Illustrations of the particle behavior outside the channels for (a) 0.35 bar and (b) 1 bar input pressures at 20,000 r min⁻¹, close to a workpiece.

Discussion

The oil mist behavior was not affected by the position of the workpiece, as shown in the simulations. The average outlet velocities were very close for the same rotation velocity and inlet pressure (e.g. at 5000 r min⁻¹ and 0.35 bar, the velocities were 150 and 160 m s⁻¹, respectively, in Figures 6(a) and 8(a)). It means that the tool shape combined with the rotation velocity governs the oil mist behavior outside the secondary channels.

Because of its particular shape and its range of use (5000–20,000 r min⁻¹), the wind engagement is particularly important, creating small pressure on the carbide insert (as shown in Figures 7(a) and 9(a)). Basically, the rotation of the milling tool produces aerodynamic effects (as a fan) because of the flutes. Moreover, the distance between the outlet of the secondary channels and the cutting edge influences the spray efficiency. Outside the secondary channels, the oil mist spray on the cutting edge is based on the contributions of the aerodynamic phenomena. These two parameters affected the efficiency of the lubricant. From these observations, it is clear that the milling tool shape combined with the machining configurations induces phenomena which influence the oil mist spray on the cutting edge.
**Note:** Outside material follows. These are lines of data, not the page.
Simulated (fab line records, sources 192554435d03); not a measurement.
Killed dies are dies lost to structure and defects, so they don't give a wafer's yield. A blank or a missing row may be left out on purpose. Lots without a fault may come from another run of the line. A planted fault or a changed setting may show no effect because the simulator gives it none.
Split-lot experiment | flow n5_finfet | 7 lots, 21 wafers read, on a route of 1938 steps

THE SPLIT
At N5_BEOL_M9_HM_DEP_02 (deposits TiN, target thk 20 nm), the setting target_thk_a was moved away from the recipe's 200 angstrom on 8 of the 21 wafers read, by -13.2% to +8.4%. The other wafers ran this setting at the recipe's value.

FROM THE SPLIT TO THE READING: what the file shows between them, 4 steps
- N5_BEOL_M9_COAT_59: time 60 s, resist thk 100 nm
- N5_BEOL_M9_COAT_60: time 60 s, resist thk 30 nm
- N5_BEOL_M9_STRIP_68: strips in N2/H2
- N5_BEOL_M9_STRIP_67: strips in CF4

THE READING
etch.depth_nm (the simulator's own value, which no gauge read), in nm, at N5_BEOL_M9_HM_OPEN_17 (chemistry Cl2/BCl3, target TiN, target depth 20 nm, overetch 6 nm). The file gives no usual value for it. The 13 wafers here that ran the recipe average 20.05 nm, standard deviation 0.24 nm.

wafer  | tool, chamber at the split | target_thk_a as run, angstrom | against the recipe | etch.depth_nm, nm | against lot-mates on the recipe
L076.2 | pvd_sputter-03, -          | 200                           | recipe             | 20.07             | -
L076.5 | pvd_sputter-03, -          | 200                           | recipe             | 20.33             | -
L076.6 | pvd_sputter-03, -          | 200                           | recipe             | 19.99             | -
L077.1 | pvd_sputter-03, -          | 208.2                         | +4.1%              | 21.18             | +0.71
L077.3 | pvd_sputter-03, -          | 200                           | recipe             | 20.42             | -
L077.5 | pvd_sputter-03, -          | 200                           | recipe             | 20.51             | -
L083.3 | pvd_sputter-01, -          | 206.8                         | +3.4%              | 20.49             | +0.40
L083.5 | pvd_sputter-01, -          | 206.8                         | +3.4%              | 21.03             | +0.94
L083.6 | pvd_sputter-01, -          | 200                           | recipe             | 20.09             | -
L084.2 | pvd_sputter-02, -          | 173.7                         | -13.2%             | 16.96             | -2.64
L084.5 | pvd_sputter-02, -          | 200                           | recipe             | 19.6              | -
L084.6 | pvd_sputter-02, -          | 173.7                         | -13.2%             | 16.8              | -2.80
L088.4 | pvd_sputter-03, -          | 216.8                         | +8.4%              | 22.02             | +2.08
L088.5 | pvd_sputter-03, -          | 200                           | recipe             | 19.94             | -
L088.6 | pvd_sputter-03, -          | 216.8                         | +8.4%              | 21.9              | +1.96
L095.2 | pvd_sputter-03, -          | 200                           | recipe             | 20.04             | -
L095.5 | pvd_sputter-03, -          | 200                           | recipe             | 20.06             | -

For the same inlet pressure, the rotation velocity increased the average outlet velocity of the oil mist (e.g. 150 and 180 m s⁻¹, respectively; Figures 6(a) and 7(a)). Thus, it is very important to keep small particle sizes with negligible inertia to avoid particle impingement on inner channels. Large particles are spread on the wall channels and are reconditioned in the main pressurized air flux. The reconditioned oil leads to poor spray efficiency by sputtering effect outside the secondary channels, as shown in previous work. ²³ These large particles are sprayed outside the channels with strong inertia, based on the rotation velocity and spread at the same altitude as the outlet of the secondary channels on the carbide insert.

In parallel, high inlet pressure has to be considered to overcome the aerodynamic phenomena due to the shape and the rotation velocity. Indeed, high inlet pressure helped the oil mist to reach the cutting edge, as illustrated in Figure 7(a) and (b). But the oil mist did not spray specifically on the cutting edge, whatever the rotation speed. The cutting edge could be lubricated with the displacement of the formed film liquid after few seconds of rotation. High pressure level is not the solution because the risk of particle impingements inside the canalizations grows and leads to increase sputtering effect. Other parameters such as the orientation of the inner geometries must be taken into account to enable the oil mist to spray on the cutting edges at any rotation velocities.